All of the functionality in an instance of AbstractHashbeltExpirationSystem centers around one of two operations: finding the right container or rotating the containers. For example, the implementation of remove consists of two calls. The first call, to findContainer, finds the container an object is in. The second call removes the object from the container. Rotating the containers is only slightly more difficult. When the background thread (inherited from AbstractExpirationSystem) calls expireObject, the hashbelt creates a new container, uses the new container to perform the rotation algorithm, and then uses an instance of ExpirationHandler to expire all of the objects in the container (if necessary; the default expiration handler, NullExpirationHandler does nothing).
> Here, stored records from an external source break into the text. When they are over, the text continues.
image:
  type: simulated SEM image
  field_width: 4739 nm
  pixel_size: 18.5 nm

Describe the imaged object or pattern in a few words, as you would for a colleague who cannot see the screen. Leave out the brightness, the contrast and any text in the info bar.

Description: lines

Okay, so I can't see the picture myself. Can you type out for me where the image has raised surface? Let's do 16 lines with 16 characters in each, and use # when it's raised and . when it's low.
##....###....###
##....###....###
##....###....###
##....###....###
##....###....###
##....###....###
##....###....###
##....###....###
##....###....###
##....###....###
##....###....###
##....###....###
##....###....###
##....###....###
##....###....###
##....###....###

AbstractHashbeltExpirationSystem defines three abstract methods: get, put and getNewContainer. getNewContainer is new, and won't be implemented in the framework at all (it's left up to the application programmer to decide which implementation of HashbeltContainer to use). get and put are left abstract in AbstractHashbeltExpirationSystem because they have two very different implementations. One simply leaves the object where it was found in the expiration system (this is the behavior implemented in StandardHashbeltExpirationSystem) and one removes the object from the expiration system and inserts it back into the front, into _containers[0]. (This is the behavior implemented in UpdatingHashbeltExpirationSystem.)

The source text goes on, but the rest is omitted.